After applying binomial and multinomial expansions, I get a multiple summation expression in which some summation indices depends on others. I want to find how many terms in such expression (including zero value terms if there are !!!).
E.g., $$\sum_{k=1}^{N}\sum_{i=0}^{k-1}\sum_{j=0}^{2N-k+i}\sum_{l=1}^{M}A_{k}B_{k,i}C_{k,i,j}D_{l,k} $$
Can you please help me to find how many terms in this example?

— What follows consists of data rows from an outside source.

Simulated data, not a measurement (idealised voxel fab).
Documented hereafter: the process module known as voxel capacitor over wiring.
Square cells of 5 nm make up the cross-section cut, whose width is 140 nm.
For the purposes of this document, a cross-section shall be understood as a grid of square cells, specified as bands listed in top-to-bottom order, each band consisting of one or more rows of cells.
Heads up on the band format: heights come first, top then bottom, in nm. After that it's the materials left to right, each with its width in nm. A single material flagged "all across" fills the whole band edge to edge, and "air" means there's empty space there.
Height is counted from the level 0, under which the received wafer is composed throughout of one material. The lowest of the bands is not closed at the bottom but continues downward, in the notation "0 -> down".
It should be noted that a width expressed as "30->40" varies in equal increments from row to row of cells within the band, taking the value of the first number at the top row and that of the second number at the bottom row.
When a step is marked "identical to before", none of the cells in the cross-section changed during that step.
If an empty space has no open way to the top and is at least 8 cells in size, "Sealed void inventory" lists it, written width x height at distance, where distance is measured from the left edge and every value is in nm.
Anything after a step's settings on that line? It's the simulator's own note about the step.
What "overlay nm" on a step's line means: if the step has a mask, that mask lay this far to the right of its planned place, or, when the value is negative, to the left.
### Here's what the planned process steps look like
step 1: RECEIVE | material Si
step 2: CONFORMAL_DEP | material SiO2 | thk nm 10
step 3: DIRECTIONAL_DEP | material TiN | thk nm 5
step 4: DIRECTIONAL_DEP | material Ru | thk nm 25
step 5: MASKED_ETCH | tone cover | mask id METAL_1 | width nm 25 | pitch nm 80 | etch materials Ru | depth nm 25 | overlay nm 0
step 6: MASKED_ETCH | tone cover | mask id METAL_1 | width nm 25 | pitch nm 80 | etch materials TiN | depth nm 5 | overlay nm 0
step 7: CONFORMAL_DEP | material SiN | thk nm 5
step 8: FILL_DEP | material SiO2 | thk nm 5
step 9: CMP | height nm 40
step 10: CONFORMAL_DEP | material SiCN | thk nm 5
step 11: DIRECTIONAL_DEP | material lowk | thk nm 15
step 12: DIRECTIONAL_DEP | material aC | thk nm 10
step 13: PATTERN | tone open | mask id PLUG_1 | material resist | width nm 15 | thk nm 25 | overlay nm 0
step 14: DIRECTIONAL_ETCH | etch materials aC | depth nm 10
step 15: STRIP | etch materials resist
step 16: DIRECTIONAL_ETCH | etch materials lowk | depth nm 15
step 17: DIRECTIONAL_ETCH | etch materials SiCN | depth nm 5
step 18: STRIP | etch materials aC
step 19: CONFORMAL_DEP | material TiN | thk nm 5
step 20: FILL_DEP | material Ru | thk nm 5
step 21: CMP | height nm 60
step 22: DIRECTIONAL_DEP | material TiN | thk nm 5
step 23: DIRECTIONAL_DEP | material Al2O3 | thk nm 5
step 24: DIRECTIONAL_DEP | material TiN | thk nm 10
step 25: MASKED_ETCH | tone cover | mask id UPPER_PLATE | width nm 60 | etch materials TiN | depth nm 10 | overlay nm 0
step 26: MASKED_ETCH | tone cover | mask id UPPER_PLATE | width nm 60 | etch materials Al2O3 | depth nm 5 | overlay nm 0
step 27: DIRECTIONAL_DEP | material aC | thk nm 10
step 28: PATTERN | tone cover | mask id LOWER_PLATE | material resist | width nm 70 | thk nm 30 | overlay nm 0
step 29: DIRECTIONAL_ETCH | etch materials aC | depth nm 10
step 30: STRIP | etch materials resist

If you simply want to count the number of terms there will be, replace the sum by \begin{eqnarray*} \sum_{k=1}^{N}\sum_{i=0}^{k-1}\sum_{j=0}^{2N-k+i}\sum_{l=1}^{M}1. \end{eqnarray*} So the $l$ sum will simply factor and give a value of$M$. Now \begin{eqnarray*} \sum_{j=0}^{2N-k+i}1=2N-k+i+1. \end{eqnarray*} The next sum \begin{eqnarray*} \sum_{i=0}^{k-1}2N-k+i-1=(2N-k+1)k-\frac{k(k-1)}{2}. \end{eqnarray*} And the final sum \begin{eqnarray*} \sum_{k=1}^{N}\left((2N-k-1)k-\frac{k(k-1)}{2}\right)=\frac{N(N+1)}{2}(2N+1)-\frac{N(N+1)(2N+1)}{6}-\frac{(N-1)N(N+1)}{6} \end{eqnarray*} This simplifies to $\frac{N(N+1)^2}{2}$. so there will be $\frac{MN(N+1)^2}{2}$ terms generated by this sum. Weather the terms are zero or not will depend on knowing formulae for $A_{k}$,$B_{k,i}$,$C_{k,i,j}$ & $D_{l,k}$.